( DAC'15 Item 6 ) ----------------------------------------------- [12/18/15]
Subject: CDNS Genus vs. MENT Oasys vs. SNPS DC Graphical synth at DAC'15
THEY'RE MARRIED NOW: Waaaaay back in the old (pre-28nm) days, RTL synthesis
was only about taking some Verilog RTL source code and translating it into
the mininum number of logic gates and flip-flops that met your timing specs.
What PnR later did with the resulting gate netlist was an anonymous backend
PD engineer's headache. "It's not my problem. It met the spec. PnR has
promised to take it from there!" As a result, for PnR to guarantee they
could PnR *any* design that met spec, PnR typically added a 20% padding
to the spec.
"Houston, we have a problem."
- Astronaut James Lovell, on the Apollo 13 moon flight (04/14/70)
The difficulty now at 16nm/14nm, because of the new chip physics mumbo jumbo
this 20% safety margin is just not enough to guarantee PnR timing closure.
Now, RTL synthesis has evolved into RTL physical synthesis. That is, it's
no longer just Verilog RTL to gates -- it's now to placed gates -- with
power, CTS, path groups, congestion, layer-awareness, etc. all being brought
in at that right moment when your gates are being selected and placed.
So, long story short, in the olde (pre-28nm) girlfriend dating days it was:
Design Compiler was dating Magma or Avanti or EDI or Sierra or Atop
Now at 16nm/14nm on down, it's the synthesis-is-married-to-PnR days with:
SNPS DC Graphical married to SNPS ICC or ICC2
CDNS Genus married to CDNS Innovus
MENT Oasys married to MENT Sierra Olympus-SoC
With the only remaining bachelor PnR tool being Atoptech -- which happily
takes whatever Design Compiler or DC Graphical puts out.
SURVEY QUESTION #1:
"What were the 3 or 4 most INTERESTING specific EDA tools
you saw at DAC this year? WHY did they interest you?"
---- ---- ---- ---- ---- ---- ----
Synthesis is getting interesting again with Cadence Genus. Seems
like they leapfrogged Design Compiler (particularly in run time
and capacity) with a redesigned tool.
---- ---- ---- ---- ---- ---- ----
Cadence Genus.
I didn't think I would see anything new in RTL synth for a while,
and if I did, it to be from a start-up, not CDNS.
- claims faster thru-put, with less area and power
- claims of up to 20% less power for certain designs
They presented several Genus benchmarks of CPU and GPU cores.
Had a few 16FF examples, but mostly 28nm. Our designs are 28nm.

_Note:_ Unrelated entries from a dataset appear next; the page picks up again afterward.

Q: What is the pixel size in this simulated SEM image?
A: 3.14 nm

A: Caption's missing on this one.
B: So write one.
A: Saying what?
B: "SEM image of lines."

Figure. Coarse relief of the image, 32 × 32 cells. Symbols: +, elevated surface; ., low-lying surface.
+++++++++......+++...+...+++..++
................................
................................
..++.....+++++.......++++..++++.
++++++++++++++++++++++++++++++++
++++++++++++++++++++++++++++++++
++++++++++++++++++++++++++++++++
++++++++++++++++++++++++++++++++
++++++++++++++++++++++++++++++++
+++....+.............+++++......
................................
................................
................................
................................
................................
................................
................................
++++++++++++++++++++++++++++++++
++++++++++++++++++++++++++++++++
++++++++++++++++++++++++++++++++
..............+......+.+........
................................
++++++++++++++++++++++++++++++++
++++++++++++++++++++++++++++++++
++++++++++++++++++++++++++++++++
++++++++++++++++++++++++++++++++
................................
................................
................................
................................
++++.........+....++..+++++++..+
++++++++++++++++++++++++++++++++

What surprised me was Imagination endorsed Genus! (Imgtec is a
known supporter of SNPS.) I heard SNPS was caught by surprise.
Looks like you can add another Anirudh "jab" on the scorecard
for CDNS against SNPS.
---- ---- ---- ---- ---- ---- ----
Genus presentation showed that Cadence is serious about synthesis
and are making progress on runtime and scalability.
The Genus "clips" flow looked interesting. It lets RTL engineers
get realistic synthesis results at the block level, without the
overhead of a full chip synthesis. Similar to Oasys RD.
---- ---- ---- ---- ---- ---- ----
Genus RTL Synthesis
The Cadence claim that Genus RTL synthesis is 3-5X faster than their
old RTL Compiler and scalable to 10M+ instances flat is true.
We've been able to turn 6M+ instances in less than a day. (In our
limited tests, Genus PPA was comparable to CDNS RTL Compiler.)
My overall view is Genus is a rebranding of CDNS RC with a major
engine update for better scalability across a large number of
cores and an improved UI added.
Cadence R&D has been making significant investments to have common
engines with their Innovus/Tempus teams -- and we are seeing some
fruit from this. However, they are only halfway through as they
move to common constraint readers, timers, etc. Statistical OCV
support in the Genus timer is missing -- so for those at the bleeding
edge of characterization/signoff, tight correlation with Innovus P&R
will be a challenge.
When they eventually get there, Innovus is going to be the top
platform in the industry.
---- ---- ---- ---- ---- ---- ----
We just got Genus RTL synthesis and have been using it for the last
few days. We used to use Cadence RC (RTL Compiler); which roughly
matched Synopsys DC Graphical for runtime/QoR.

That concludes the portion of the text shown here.